Arron Banks defends 'sick of hearing about Hillsborough' remarks

Arron Banks said he stuck by what he said about the football stadium disaster.
Arron Banks said he stuck by what he said about the football stadium disaster. Photograph: Jonathan Brady/PA

Arron Banks, the Ukip donor, has defended his comments on Twitter that he was “sick to death” of hearing about the Hillsborough disaster, calling the criticism a smear campaign.

The Leave.EU founder posted his tweets after Ukip’s leader, Paul Nuttall, was forced to admit he did not lose “close personal friends” in the disaster, contrary to claims on his website. Banks said on Wednesday he believed criticism of him and Nuttall was politically motivated.

Over the weekend two Ukip branch chairmen resigned, saying they were disgusted by the comments about the footballing disaster, which killed 96 Liverpool fans. Nuttall also distanced himself from Banks.

Banks told BBC Radio 5 Live that he stuck by what he said on Twitter when he defended Nuttall, a candidate in the Stoke-on-Trent byelection this week.

“It’s a Labour smear campaign,” Banks said. “Yes, I am sick to death of hearing about Hillsborough. The politicisation of it by the Labour party is atrocious. I know the people up in Liverpool probably get hot under the collar for those comments, but as far as I’m concerned, I stick by what I said.”

Of Hillsborough, Banks said it was “wrong it was covered up ... but for the Labour party to politicise it was a disgrace”.

Banks said he did not believe Nuttall had made a significant error with the comments on his website. “It had been on his website since 2011. You know what happens in politics,” he said. “The Labour party goes through whatever anyone’s ever said, and then brings it up in the last week of a byelection.”

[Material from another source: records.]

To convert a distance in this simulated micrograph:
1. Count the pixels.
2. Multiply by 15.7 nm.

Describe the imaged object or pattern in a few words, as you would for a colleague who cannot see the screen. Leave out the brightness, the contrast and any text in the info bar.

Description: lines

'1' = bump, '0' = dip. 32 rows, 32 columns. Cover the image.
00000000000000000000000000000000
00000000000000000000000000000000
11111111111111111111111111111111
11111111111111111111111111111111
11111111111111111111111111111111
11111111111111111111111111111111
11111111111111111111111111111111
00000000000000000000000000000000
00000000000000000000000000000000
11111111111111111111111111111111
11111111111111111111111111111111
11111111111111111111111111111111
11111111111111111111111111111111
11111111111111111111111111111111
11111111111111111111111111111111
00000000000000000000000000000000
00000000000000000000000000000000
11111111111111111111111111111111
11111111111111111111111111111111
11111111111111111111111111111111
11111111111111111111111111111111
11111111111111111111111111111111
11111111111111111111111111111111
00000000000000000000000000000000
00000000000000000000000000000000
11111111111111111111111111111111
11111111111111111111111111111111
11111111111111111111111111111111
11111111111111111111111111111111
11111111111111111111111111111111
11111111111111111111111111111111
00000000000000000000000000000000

Nuttall, who has insisted he was at the ground on the day of the disaster, said he spent three hours on Monday giving an official witness statement to the police investigation into Hillsborough.

He told BBC Radio 5 Live on Monday: “It is part of a wider smear campaign started last Friday whereby there was a claim I wasn’t at the Hillsborough disaster, even though I provided witness statements I was there and spent three hours yesterday morning at Operation Resolve giving a witness statement.”

Nuttall is fighting Labour’s Gareth Snell for the Stoke-on-Trent Central seat, which Labour holds by a majority of 5,179, but his campaign has been dogged by the controversy over his Hillsborough comments. He said he wanted to put his comments “in perspective”, insisting he had been present at the disaster, despite surprise expressed in comments to the Guardian by a former schoolmate and teacher.